Use grep --exclude/--include syntax to not grep through certain files

I'm looking for the string foo= in text files in a directory tree. It's on a common Linux machine, I have bash shell:

grep -ircl "foo=" *

In the directories are also many binary files which match "foo=". As these results are not relevant and slow down the search, I want grep to skip searching these files (mostly JPEG and PNG images). How would I do that?

I know there are the --exclude=PATTERN and --include=PATTERN options, but what is the pattern format? The man page of grep says:

--include=PATTERN     Recurse in directories only searching file matching PATTERN.
--exclude=PATTERN     Recurse in directories skip file matching PATTERN.

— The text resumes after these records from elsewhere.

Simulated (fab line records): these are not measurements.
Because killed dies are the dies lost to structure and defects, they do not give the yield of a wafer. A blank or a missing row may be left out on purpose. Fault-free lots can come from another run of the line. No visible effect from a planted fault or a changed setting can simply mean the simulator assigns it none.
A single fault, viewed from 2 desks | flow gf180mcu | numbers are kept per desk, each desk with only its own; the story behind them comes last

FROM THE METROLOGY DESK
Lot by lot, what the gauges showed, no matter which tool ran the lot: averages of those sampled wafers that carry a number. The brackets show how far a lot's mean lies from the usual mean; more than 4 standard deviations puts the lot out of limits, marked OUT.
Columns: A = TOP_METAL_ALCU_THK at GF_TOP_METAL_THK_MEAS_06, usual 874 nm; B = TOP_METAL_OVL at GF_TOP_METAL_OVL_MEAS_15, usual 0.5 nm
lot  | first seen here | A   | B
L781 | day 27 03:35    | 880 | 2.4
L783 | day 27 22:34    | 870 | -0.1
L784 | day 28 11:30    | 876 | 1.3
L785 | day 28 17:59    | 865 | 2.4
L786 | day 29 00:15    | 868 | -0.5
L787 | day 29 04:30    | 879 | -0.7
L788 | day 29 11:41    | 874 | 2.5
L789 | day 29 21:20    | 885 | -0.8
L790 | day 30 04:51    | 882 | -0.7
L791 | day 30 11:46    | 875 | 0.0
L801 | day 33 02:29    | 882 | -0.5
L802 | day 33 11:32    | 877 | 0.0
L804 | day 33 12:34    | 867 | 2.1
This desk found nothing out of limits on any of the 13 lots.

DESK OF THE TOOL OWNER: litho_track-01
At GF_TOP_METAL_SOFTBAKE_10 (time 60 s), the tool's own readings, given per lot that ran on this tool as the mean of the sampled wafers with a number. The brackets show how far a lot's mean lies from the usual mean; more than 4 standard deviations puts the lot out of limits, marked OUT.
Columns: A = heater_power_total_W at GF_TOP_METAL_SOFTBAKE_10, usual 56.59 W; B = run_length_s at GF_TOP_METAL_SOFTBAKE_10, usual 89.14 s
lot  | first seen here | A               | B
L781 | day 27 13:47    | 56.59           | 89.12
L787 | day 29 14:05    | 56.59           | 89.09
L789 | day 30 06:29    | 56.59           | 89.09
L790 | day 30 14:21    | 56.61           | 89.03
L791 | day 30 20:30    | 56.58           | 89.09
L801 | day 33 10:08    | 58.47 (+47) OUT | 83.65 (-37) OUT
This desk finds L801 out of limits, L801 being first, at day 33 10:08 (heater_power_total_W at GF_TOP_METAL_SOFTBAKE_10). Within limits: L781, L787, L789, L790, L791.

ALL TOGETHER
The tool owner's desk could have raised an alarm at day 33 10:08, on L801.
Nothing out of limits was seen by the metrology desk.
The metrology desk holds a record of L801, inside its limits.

Searching on grep include, grep include exclude, grep exclude and variants did not find anything relevant

If there's a better way of grepping only in certain files, I'm all for it; moving the offending files is not an option. I can't search only certain directories (the directory structure is a big mess, with everything everywhere). Also, I can't install anything, so I have to do with common tools (like grep or the suggested find).


Solution 1:

Use the shell globbing syntax:

grep pattern -r --include=\*.cpp --include=\*.h rootdir

The syntax for --exclude is identical.

Note that the star is escaped with a backslash to prevent it from being expanded by the shell (quoting it, such as --include="*.cpp", would work just as well). Otherwise, if you had any files in the current working directory that matched the pattern, the command line would expand to something like grep pattern -r --include=foo.cpp --include=bar.cpp rootdir, which would only search files named foo.cpp and bar.cpp, which is quite likely not what you wanted.

Update 2021-03-04

I've edited the original answer to remove the use of brace expansion, which is a feature provided by several shells such as Bash and zsh to simplify patterns like this; but note that brace expansion is not POSIX shell-compliant.

The original example was:

grep pattern -r --include=\*.{cpp,h} rootdir

to search through all .cpp and .h files rooted in the directory rootdir.

Solution 2:

If you just want to skip binary files, I suggest you look at the -I (upper case i) option. It ignores binary files. I regularly use the following command:

grep -rI --exclude-dir="\.svn" "pattern" *

It searches recursively, ignores binary files, and doesn't look inside Subversion hidden folders, for whatever pattern I want. I have it aliased as "grepsvn" on my box at work.

Solution 3:

Please take a look at ack, which is designed for exactly these situations. Your example of

grep -ircl --exclude=*.{png,jpg} "foo=" *

is done with ack as

ack -icl "foo="

because ack never looks in binary files by default, and -r is on by default. And if you want only CPP and H files, then just do

ack -icl --cpp "foo="

Solution 4:

grep 2.5.3 introduced the --exclude-dir parameter which will work the way you want.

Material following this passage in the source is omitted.